Great War Factsheets

                                                                          No.3: Belgium

  1. Belgium had been artificially constructed by Lord Palmerston and Britain by splitting off the Catholic French-speaking Walloon part of the Netherlands and joining it with the Flemish territory to form Belgium – an unusual thing for Protestant England to do in helping to construct a Catholic state. But such was the Balance of Power policy! The important point was to prevent the Flanders coast becoming part of France. Belgium was not a natural entity and was a state rather than a country, made up of two distinct peoples who did not like each other. 
  1. Belgium was kept together to serve a strategic purpose for Britain, which then claimed a right of hegemony over it. Because Britain had helped create Belgium it believed it had the right to use the country as an instrument of its foreign policy (as it similarly did with Greece).

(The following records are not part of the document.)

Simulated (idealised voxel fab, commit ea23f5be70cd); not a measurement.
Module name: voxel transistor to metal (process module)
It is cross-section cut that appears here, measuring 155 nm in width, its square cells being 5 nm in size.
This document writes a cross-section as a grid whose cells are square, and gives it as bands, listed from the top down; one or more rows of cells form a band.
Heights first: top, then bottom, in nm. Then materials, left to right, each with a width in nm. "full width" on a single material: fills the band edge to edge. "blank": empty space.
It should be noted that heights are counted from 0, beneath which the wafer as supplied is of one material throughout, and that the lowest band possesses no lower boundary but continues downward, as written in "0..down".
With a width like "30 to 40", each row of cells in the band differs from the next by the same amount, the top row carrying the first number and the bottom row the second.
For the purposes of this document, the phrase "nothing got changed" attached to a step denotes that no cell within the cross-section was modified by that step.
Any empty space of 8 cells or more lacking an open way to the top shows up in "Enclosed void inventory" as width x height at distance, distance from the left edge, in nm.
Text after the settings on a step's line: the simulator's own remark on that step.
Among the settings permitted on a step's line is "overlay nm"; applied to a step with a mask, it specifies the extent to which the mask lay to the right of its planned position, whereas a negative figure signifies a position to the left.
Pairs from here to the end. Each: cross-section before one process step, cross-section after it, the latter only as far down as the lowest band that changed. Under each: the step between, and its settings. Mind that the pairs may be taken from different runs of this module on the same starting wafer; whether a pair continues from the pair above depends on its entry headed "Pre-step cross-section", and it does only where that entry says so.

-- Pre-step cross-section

  1. Belgium was not as neutral as it was suggested. It was well known in Belgian governing circles that England was pursuing a secret policy of war against Germany. The Belgian Ambassadorial record tells us this. The Belgian state was really part of the political front against Germany and a kind of unofficial member of the Entente. Belgium had its own war aims of an Imperial kind – and subsequently did very well out of the spoils of victory in 1919. Prior to 1909, the Belgian army numbered 100,000 men recruited by volunteering. In 1912 Belgium adopted a military programme raising the war strength of its army to a massive 340,000. In 1913 the Belgian Parliament introduced the principle of universal compulsory service, in preparation to meet her obligations and responsibilities to her ‘allies.’ In August 1914, Belgium was able to put a larger army in the field than Britain – despite, in theory, being a neutral country.
  1. Belgium was not “poor little Belgium.” When W.T. Stead  (a well respected author) visited Belgium in 1888, he took it for granted that it would be implicated in any future European conflict – despite its supposed ‘neutrality’. He described not the “poor little Belgium” of future British war propaganda but a highly militarised society at the centre of the world’s arms industry. And Stead made it clear that if there was a war between France and Germany an attack by either nation would have to cross Belgian territory if it was to be a success because since the Franco-Prussian War “the two Powers have been busily engaged in rendering their respective frontiers impassable, by constructing lines of fortresses against which an A invading army from the other side will break its head in vain”. (The Truth about Russia, p.2)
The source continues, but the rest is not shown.